About Me
Infrastructure, automation, storage, startups, and field lessons.
I’ve always known I was going to work in technology.
I attended Marist College largely because of its proximity to IBM. Even before graduating, I was determined to get real-world engineering experience, and during my sophomore year I landed my first role at IBM. That opportunity became the launch point for my career.
After college, I moved to Massachusetts and joined EMC during an incredibly transformative time in enterprise infrastructure. I had the chance to work alongside some of the smartest engineers and architects in the industry while watching storage technology evolve at an incredible pace.

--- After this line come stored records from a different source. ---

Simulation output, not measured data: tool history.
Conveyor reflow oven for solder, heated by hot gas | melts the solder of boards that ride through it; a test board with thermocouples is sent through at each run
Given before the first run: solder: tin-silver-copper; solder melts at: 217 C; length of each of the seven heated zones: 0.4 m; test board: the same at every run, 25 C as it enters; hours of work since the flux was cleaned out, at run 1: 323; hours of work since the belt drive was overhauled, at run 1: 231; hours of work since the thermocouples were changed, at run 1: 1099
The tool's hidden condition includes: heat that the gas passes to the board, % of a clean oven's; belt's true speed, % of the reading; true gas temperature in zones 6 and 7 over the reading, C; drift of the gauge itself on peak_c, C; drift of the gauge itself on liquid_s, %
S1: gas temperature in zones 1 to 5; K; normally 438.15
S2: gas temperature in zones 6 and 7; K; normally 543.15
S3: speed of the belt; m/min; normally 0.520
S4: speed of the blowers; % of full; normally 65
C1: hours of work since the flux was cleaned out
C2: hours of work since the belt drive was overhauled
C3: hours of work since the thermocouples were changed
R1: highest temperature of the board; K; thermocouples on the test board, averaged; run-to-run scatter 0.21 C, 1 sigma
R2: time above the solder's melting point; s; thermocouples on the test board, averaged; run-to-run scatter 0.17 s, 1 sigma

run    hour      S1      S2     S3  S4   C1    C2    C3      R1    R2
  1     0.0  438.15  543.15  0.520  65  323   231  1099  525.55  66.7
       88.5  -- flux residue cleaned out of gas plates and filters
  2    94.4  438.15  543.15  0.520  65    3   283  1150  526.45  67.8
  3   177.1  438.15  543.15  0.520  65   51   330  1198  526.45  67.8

Over the years, I watched enterprise disk capacity grow from 9 GB drives to 18 GB, 36 GB, 73 GB, and eventually into the terabyte era. One of the most important lessons from that period was understanding that available capacity does not necessarily mean available performance.
As storage systems grew larger, many organizations assumed they could continuously place more workloads onto arrays simply because there was free space available. In reality, IOPS and latency constraints often became the limiting factor long before capacity did. That realization shaped much of my thinking around infrastructure design, scalability, and performance engineering.
While at EMC, I wrote numerous best-practice papers focused on Microsoft Exchange and enterprise storage architectures. I also developed my first software application, the SnapView Integration Module for Exchange, and later created a patent around automated storage tiering technologies.
As flash storage entered the enterprise, I watched bottlenecks shift away from disks themselves and toward controllers, interconnects, and distributed system architectures. That transition sparked my interest in startup environments and modern platform engineering.
Where I’ve worked
- IBM
- EMC
- Virsto, later acquired by VMware
- MapR
- Hortonworks
- OwlDQ
- DRIT Consulting Services
What I focus on today
- Kubernetes
- Platform engineering
- Distributed systems
- Automation
- AI infrastructure
- GPU computing
- Data platforms
- Practical operational troubleshooting
This site is a collection of sanitized field notes, lessons learned, and practical engineering writeups gathered from years of working on real systems in production environments.
Needless to say, it’s been quite a ride, and I’m excited to see where the next chapter leads.